# My AI 25G Crystal Shrimp Tank



## Symplicity (Oct 14, 2011)

Hey Guys,

I was in the middle of a water change and decided to take a photo for you guys.

This is a 25G dedicated shrimp tank.

Parameters:
6.2-6.8pH
TDS 180ppm
Temp 22.3
0/0/20

Still have string/hair/thread algae problems lol

I will be moving in the next few months and am going to have a blast moving this guy  I added afew Nano Marimo Balls from aquatic magic and some Mineral Rock.

Plants include blyxa, rotala, and hc... not sure on some of the others 

Anywho. For those who havent seen it before, I hope you like it. 

Its hard having a high-tech, planted, CRS tank -_-


----------



## vraev (Mar 29, 2012)

Looks pretty nice. Just needs a neat trim. I trimmed my plants yesterday and the layout looks so much better. Also, throw in a SAE or another member of the SAE family or two. They are voracious and eat all kinds of thread algae.


----------



## arktixan (Mar 30, 2010)

Gorgeous tank!


----------



## razoredge (Dec 31, 2011)

Nice tank Symplicity!


----------



## Jaysan (Dec 19, 2011)

nice!
Just need more shrimps!


----------



## Symplicity (Oct 14, 2011)

Jaysan said:


> nice!
> Just need more shrimps!


I just realized the photo does not do justice to the # of shrimp.

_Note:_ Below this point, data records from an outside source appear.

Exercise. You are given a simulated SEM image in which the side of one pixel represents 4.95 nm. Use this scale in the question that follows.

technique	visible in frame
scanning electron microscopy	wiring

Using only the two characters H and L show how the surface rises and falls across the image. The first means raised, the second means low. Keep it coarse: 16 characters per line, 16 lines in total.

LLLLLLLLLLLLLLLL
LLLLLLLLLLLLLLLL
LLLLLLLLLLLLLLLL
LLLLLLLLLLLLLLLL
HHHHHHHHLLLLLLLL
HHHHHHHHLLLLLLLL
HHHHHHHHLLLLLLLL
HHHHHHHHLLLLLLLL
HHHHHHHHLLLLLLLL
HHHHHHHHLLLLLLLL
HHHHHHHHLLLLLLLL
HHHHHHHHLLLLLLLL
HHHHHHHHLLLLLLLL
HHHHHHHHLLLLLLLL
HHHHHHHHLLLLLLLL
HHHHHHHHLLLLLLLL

Easily 25+ babies and 15 adults. 
I also added 2 Oto fish last night. Hopefully they do well.


----------



## arktixan (Mar 30, 2010)

Symplicity said:


> I just realized the photo does not do justice to the # of shrimp.
> 
> Easily 25+ babies and 15 adults.
> I also added 2 Oto fish last night. Hopefully they do well.


I know the feeling, my tank has 20~ CRS/CBS...

It looks so desserted... I cannot wait til the population bursts.


----------